Asphalt, Iron, Concrete,
curator: Ella Kalir-Ariel, Ella Gallery, YeminMoshe, Jerusalem
Factory yards, construction sites, scrap metal yards, containers and trucks, sheet metal, pipes and planks. Oded Zaidel paints the backyard of the cityscape. Not natural landscapes or “civilized” city views but marginal zones, derelict corners and places we pass by almost without seeing them. The paintings are usually based on photographs he takes that serve him as a primary sketch. In the work process, the data in the photograph are taken apart and built anew—details in the landscape are blurred, some disappear, until sometimes only a loose connection remains between the painting and the photo that was used as its starting point.
All paintings are devoid of animals or humans. In this respect, one can see Oded’s paintings as a link that developed—in its unique way—from Italian Giorgio de Chirico’s formidable empty city paintings, as well as from American Hopper’s paintings of empty spaces that use a similar space distribution. It was Hopper who said, “An empty room was always a challenge for me… what an empty room looks like when there’s nobody in it… this absence can attest to presence”. There isno alienation in Zaidel’s paintings—the absent person is present, and the truck, the tractor or the crane, the guard booth and the light in the window are evidence of their existence and being about. In this respect one can go back fifty years, to Avraham Ofek’s paintings of agricultural machines in the kibbutz—always unmanned. The junk machine as a subject in some of the paintings, the treatment of the landscape as a random conglomeration of objects and the reliance on photographs, is reminiscent of Larry Abramson’s drawings of mounds.

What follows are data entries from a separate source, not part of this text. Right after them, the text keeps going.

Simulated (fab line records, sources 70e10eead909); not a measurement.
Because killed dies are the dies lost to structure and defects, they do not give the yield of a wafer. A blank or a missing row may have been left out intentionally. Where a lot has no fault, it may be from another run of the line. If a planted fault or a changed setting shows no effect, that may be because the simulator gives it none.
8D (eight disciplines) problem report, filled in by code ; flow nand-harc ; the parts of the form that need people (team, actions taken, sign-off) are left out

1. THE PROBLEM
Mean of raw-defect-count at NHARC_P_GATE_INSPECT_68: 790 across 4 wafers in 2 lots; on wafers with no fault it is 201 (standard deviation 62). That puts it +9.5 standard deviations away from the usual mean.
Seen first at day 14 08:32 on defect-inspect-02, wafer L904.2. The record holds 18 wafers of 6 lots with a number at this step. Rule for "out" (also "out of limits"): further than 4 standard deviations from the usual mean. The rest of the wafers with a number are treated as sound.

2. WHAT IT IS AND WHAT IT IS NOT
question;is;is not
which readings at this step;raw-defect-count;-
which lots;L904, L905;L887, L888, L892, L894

The seemingly arbitrary, inane choice of subjects, makes the painting itself the subject and focuses the viewer on the language of the painting, the colorfulness, the structure, the division of space and the painting action. Oded’s paintings have warmth, solid ground and sky, daylight or lamplight at nights. Only that what we have on our hands is not a pastoral landscape but construction and industrial sites, the attraction of which lies in dynamism and surprise, just as in the artistic work itself. Using concise language and hearty daubs, he creates solid color planes. In the daytime paintings, the colors are illuminated, dazzling, and seen in all their might, so that one can feel the intensifying heat emanating from the exhaust pipes of the bulldozers and forklifts. In the nighttime paintings, the lights shine and create a dramatic appearance out of a building’s wall, door or window, while darkness covers the dust, the tired watchman inside, the waste and the tar-stained soil.
Ella Clear Ariel, curator
Paintings from the exhibition, untitled, acrylic on cardboard, 30X40 each, 2006
Pictures from the exhibition’s opening, February 2008, Ella Gallery, Jerusalem
Sand, Gravel and cement
Curator: Monica Lavi, August 2006, Al HaTzuk Gallery, Netanya
Oded Zaidel introduces paintings and reliefs from the last couple of years. His paintings and reliefs—in various formats—portray the outskirts of urban areas, industrial areas and construction areas with their cement mixers, cranes, industrial buildings, tractors [or bulldozers], and trucks, as well as various urban images—building facades, lampposts, roads and cars.
Zaidel’s painting style is characterized by broad quick brush strokes, accurate with urgency, delight and confidence. In many ways, the painting is the subject. The color tones, the composition styles, the control over the secrets of perspective—all of these are manifest. Zaidel’s works refer to the Israeli painting style of the early 1980s; especially the color saturated ones of Gabi Klezmer and Yitzhak Livne, who burst into the Israeli painting scene after years of conceptual aridity. Seemingly, this is anachronism, but in fact, it is an act of revelation. Zaidel, now in his forties, began painting three years ago and never looked back. It is of interest to follow the process of one who studied graphic design in Bezalel in the 80s, and twenty years later has returned to the Art Department and its former teachers. The starting point—when one begins painting—can be chosen. A second round turns out to be plausible, optimistic news for all those who hesitate jumping into the pool of the arts.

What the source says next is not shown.